From the latest reports I have read, armed robbers, fraudsters and small-time crooks have since dumped their different trades and have moved on to the more lucrative business of kidnapping. I understand people of means have also moved-in with some investments. Underground bunkers have been built in various isolated locations (complete with toilets, kitchen and stewards) to keep their victims alive whilst negotiations are going on. Communication gadgets have been bought for gang members, weapons have been secured, getaway routes have been mapped out etc - the empire of kidnapping is expanding by leaps and bounds and new recruits are secured every day.

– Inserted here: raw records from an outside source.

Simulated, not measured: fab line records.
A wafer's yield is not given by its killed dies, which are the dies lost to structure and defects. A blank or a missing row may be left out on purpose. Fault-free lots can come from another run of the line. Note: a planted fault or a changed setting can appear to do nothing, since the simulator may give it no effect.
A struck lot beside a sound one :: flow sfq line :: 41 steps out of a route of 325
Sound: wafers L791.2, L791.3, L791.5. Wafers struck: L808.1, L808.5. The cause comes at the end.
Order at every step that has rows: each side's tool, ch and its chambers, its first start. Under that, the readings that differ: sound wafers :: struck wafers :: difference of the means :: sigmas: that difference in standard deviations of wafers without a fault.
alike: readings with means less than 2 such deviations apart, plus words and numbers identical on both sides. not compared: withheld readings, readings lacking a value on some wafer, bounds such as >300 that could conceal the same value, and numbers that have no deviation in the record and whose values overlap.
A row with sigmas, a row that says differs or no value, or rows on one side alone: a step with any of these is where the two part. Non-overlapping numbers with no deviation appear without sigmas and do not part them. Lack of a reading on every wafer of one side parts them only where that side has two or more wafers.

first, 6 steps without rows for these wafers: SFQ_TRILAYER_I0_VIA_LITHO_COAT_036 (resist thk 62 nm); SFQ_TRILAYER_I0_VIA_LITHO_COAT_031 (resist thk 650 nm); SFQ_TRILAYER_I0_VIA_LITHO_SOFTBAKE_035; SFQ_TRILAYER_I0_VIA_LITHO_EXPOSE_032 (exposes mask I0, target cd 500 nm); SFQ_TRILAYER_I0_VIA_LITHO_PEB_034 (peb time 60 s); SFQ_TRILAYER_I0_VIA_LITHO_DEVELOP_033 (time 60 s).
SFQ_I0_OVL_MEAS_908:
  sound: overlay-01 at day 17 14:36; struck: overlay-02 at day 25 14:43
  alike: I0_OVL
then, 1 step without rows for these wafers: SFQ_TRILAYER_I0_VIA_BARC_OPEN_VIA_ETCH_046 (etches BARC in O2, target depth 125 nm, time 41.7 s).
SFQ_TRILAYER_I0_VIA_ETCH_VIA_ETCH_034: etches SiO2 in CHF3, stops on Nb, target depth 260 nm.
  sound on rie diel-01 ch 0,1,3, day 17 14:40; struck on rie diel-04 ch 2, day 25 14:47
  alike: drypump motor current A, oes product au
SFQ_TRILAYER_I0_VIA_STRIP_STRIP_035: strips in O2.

Our outrage as a people must not only be directed at the kidnappers. In a society where resources are scarce through the misrule of those in government, people must be prone to commit crime to make money. Our outrage must also extend to government and its security apparatus for either complicity, negligence or incompetence in combating the growing scourge. Just like bunkering, armed robbery and smuggling attracted the bad eggs in our law enforcement agencies over the years to collaborate with the felons, it is only a fool that would dismiss the clear fact that some members of our law enforcement agencies are now part of the ring of kidnappers.

It is incomprehensible that policemen mount road blocks to collect 'tolls' every few meters on our roads in the whole of the south-south and south-east, yet they cannot apprehend a single gang of kidnappers who are making away with their victims.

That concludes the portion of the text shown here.